We had a boat ride on Lake Towada which was quite a treat.

A small island on Lake Towada
Our Japanese guide, Suka, on the right, and Nina, the one weaver who brought her husband!

We visited Hirosaki Park which rivaled Lake Towada.

One day in Hirosaki we were on our own for lunch, and four of us found a restaurant where there were some handmade dolls right behind my seat. These were soft sculpture dolls, and while I know the Japanese make beautiful dolls, both in porcelain and in cloth, I have no idea what they call them.

While in this northern area we visited the Hirosaki Kogin Institute. Kogin (hard G) is a type of embroidery that involves straight, long stitches. As I understood the guide, this institute is a cooperative of women who want to keep this tradition going. There was a weaver, but I do not think the dyeing takes place. There were numerous embroiderers as well as women who prepared the embroideries for shipping to various places that had commissioned the pieces.

Kogin embroideries being readied for shipping
Weaving cotton fabric for use in kogin embroidery

Here are some of the beautiful designs.

I was particularly enchanted with the little pin/needle holder on this woman’s apron.

Most of the finished pieces were small, to be added in some way to a larger project at the destination where these embroideries were headed. This finished garment was one of the only large items on display. Wow!

This has been a long post, likely the longest post I’ve ever done. Short on words, long on images. We took a longer bullet train from Shin Aomori Station back to Tokyo. Each of us got a lot handwork done during the smooth ride. I made great progress on my second sashiko project.

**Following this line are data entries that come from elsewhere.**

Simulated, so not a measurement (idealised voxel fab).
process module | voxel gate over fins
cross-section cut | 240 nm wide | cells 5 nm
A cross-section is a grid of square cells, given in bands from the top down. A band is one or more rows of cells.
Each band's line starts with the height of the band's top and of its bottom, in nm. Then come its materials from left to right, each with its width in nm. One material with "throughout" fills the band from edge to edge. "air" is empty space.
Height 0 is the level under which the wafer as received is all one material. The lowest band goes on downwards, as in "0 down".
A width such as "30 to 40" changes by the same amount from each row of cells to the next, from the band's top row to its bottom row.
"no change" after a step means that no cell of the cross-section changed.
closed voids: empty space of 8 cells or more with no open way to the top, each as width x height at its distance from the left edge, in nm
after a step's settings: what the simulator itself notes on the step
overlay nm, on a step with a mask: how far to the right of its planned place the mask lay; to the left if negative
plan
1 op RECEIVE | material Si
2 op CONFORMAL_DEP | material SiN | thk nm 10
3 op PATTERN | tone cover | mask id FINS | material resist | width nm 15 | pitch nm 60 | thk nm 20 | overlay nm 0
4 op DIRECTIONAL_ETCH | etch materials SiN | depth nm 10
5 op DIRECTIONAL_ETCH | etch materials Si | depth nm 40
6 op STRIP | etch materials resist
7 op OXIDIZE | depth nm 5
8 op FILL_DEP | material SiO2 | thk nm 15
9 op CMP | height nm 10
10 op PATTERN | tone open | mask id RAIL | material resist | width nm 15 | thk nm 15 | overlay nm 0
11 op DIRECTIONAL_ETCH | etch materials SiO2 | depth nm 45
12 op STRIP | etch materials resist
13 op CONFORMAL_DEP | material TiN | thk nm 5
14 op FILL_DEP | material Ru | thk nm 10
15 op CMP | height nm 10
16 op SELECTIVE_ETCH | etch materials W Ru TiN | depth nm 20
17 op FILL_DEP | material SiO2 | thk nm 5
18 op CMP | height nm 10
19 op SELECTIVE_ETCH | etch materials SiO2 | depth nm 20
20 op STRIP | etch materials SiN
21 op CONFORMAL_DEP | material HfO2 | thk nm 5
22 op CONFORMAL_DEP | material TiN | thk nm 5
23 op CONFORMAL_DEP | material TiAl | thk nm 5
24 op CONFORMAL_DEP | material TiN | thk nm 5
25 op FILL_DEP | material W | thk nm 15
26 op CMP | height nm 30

On our last days in Tokyo as a group, we visited some exciting places for shopping for beautifully handmade items or tools and fabrics to make our own creations. This is the Cohana store which sells tools for hand sewing. I indulged in quite a few lovely treasures.

Treasure boxes with temari for lid pulls.

We visited Toa Textile World and indulged in quite a few purchases there.

We also got to spend some time in a shop dedicated to Japanese fine craft.

And suddenly our time together was coming to an end. We were all a bit exhausted from how much travel we’d done, how many workshops we’d taken, the visual overload of the fine crafts and beautiful countryside we’d seen. But I was not ready to leave. Luckily Kari and I had an additional three days to see and do some things on our own.

Our final dinner on the 45th floor of Keio Plaza Hotel in Shinjinku Tokyo with impressive views from every table:

Clockwise from bottom left: Kari, Brenda (moi), Briana, and Daryl
Left to right: Joan, her daughter Diane, and Tom
Our two wonderful guides! Suku and Sara. Someone of our group crocheted that pink penguin for Suku, but now I can’t remember who!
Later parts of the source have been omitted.